Transcription Plugin Interface

Domain-specific plugin interface for audio transcription

TranscriptionPlugin


def TranscriptionPlugin(
    args:VAR_POSITIONAL, kwargs:VAR_KEYWORD
):

Abstract base class for all transcription plugins.

Extends PluginInterface with transcription-specific requirements: - supported_formats: List of audio file extensions this plugin can handle - execute: Accepts an audio file path (str or Path), returns TranscriptionResult

Input contract: plugins receive a path to a decodable audio file. Producing a model-ready file (format / sample-rate / channel normalization) is the caller’s responsibility — e.g. an upstream ffmpeg step in the orchestration pipeline — not the plugin’s. This keeps the interface library dependency-light (no audio I/O deps such as numpy/soundfile in the shared consumer environment).

How It Works

The Host submits an audio file path to the plugin; the Worker process reads the file from disk and runs inference:

Host / Orchestration                      Worker Process (Isolated Env)
┌─────────────────────────┐              ┌─────────────────────────────┐
│ # caller ensures the    │              │  TranscriptionPlugin        │
│ # audio file is model-  │   HTTP/JSON  │    .execute(                │
│ # ready (e.g. via an    │ ────────────▶│       audio="/tmp/seg.wav"  │
│ # upstream ffmpeg step) │  (path str)  │    )                        │
│ plugin.execute(         │              │  # reads file from disk     │
│   audio="/tmp/seg.wav") │              │  # runs inference           │
└─────────────────────────┘              └─────────────────────────────┘

Audio preparation (format conversion, resampling, channel downmix) is an upstream pipeline concern, not the plugin’s — keeping both the plugin and this interface library focused and dependency-light.

Example Implementation

A minimal transcription plugin that demonstrates the interface:

from typing import Any, Dict, Optional

class ExampleTranscriptionPlugin(TranscriptionPlugin):
    """Example implementation showing how to create a transcription plugin."""
    
    def __init__(self):
        self._config: Dict[str, Any] = {}
        self._model = None

    @property
    def name(self) -> str:
        return "example-transcription"
    
    @property
    def version(self) -> str:
        return "1.0.0"
    
    @property
    def supported_formats(self) -> List[str]:
        return ["wav", "mp3", "flac"]

    def initialize(self, config: Optional[Dict[str, Any]] = None) -> None:
        """Initialize with configuration."""
        self._config = config or {"model": "base"}
        self._model = f"MockModel-{self._config.get('model', 'base')}"

    def execute(
        self,
        audio: Union[str, Path],
        **kwargs
    ) -> TranscriptionResult:
        """Transcribe audio from a file path."""
        audio_path = str(audio)
        
        return TranscriptionResult(
            text=f"Transcribed from {audio_path}",
            confidence=0.95,
            segments=[{"start": 0.0, "end": 1.0, "text": "Mock transcription"}],
            metadata={"model": self._config.get("model")}
        )

    def get_config_schema(self) -> Dict[str, Any]:
        """Return JSON Schema for configuration."""
        return {
            "type": "object",
            "properties": {
                "model": {
                    "type": "string",
                    "enum": ["tiny", "base", "small", "medium", "large"],
                    "default": "base"
                },
                "language": {
                    "type": "string",
                    "default": "en"
                }
            }
        }

    def get_current_config(self) -> Dict[str, Any]:
        """Return current configuration."""
        return self._config

    def cleanup(self) -> None:
        """Clean up resources."""
        self._model = None
# Test the example plugin
plugin = ExampleTranscriptionPlugin()
plugin.initialize({"model": "large", "language": "en"})

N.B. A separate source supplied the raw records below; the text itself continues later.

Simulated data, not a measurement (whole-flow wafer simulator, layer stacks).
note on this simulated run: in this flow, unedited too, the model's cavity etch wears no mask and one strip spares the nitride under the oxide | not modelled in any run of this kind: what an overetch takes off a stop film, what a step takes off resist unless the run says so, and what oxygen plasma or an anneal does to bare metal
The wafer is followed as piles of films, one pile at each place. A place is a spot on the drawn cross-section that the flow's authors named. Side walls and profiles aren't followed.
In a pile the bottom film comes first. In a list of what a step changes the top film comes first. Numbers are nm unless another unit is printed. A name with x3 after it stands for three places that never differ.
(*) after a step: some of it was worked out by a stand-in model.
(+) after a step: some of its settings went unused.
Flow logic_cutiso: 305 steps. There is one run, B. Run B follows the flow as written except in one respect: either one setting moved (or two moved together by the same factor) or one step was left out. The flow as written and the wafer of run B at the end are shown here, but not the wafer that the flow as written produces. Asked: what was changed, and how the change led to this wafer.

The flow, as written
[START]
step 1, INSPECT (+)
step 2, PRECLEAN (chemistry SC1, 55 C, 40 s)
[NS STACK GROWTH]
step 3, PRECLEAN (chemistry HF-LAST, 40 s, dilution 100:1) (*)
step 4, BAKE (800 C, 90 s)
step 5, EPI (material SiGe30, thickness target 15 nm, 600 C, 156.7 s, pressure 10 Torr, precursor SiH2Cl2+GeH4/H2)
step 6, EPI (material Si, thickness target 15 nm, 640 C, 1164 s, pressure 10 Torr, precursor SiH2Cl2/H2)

print(f"Plugin: {plugin.name} v{plugin.version}")
print(f"Supported formats: {plugin.supported_formats}")
print(f"Config schema: {plugin.get_config_schema()}")
print(f"Current config: {plugin.get_current_config()}")

# Test execution with a file path (as Worker would receive)
result = plugin.execute("/tmp/audio.wav")
print(f"\nResult: {result}")

# Cleanup
plugin.cleanup()
Plugin: example-transcription v1.0.0
Supported formats: ['wav', 'mp3', 'flac']
Config schema: {'type': 'object', 'properties': {'model': {'type': 'string', 'enum': ['tiny', 'base', 'small', 'medium', 'large'], 'default': 'base'}, 'language': {'type': 'string', 'default': 'en'}}}
Current config: {'model': 'large', 'language': 'en'}

Result: TranscriptionResult(text='Transcribed from /tmp/audio.wav', confidence=0.95, segments=[{'start': 0.0, 'end': 1.0, 'text': 'Mock transcription'}], metadata={'model': 'large'})